Asset versioning and caching#

This guide demonstrates how to build memoizable graphs of assets. Memoizable assets help avoid unnecessary recomputation, speed up the developer workflow, and save computational resources.


Context#

There's no reason to spend time materializing an asset if the result is going to be the same as the result of its last materialization.

Dagster's versioning system helps you determine ahead of time whether materializing an asset will produce a different result. It's based on the idea that the result of an asset materialization shouldn't change as long as:

  • The code used is the same code as the last time the asset was materialized.
  • The input data is the same input data as the last time the asset was materialized.

Dagster has two versioning concepts to represent the the code and input data used for each materialization:

  1. Code version. A string that represents the version of the code that computes an asset. This is the code_version argument of @asset.
  2. Logical version. A string that represents the version of the value of the asset. This is represented as a LogicalVersion object.

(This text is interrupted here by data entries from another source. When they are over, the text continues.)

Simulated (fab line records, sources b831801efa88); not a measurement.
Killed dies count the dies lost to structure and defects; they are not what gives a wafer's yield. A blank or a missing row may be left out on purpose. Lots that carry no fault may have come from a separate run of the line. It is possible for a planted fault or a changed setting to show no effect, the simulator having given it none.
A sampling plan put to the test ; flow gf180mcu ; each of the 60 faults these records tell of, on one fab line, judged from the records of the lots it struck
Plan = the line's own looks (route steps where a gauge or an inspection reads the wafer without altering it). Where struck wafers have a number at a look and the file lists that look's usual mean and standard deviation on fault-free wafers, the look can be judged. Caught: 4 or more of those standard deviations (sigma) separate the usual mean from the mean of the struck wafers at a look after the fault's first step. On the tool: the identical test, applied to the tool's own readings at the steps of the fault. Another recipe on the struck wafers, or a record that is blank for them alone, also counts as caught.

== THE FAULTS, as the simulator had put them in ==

By keeping track of code and logical versions, Dagster can predict whether a materialization will actually change the underlying value. This allows it to skip redundant materializations and instead return the previously-computed value. In more technical terms, Dagster offers a limited form of memoization for assets-- the last-computed asset value is always cached.

In computationally expensive data pipelining, this approach can yield tremendous benefits.


Step One: Understanding Staleness#

Dagster automatically computes the logical version of software-defined assets. It does this by hashing a code version together with the logical versions of any input assets.

Let's start with a trivial asset that returns a hardcoded number:

from dagster import asset


@asset
def a_number():
    return 1

We materialize it and look at the entry in the Asset Catalog:

Simple asset logical version

You'll notice a logical version in the "System tags" section in the materialization details. This is the hash dagster has automatically computed. In this case, since there are no inputs, the logical version is a hash of the code version only, which is also visible in "System tags".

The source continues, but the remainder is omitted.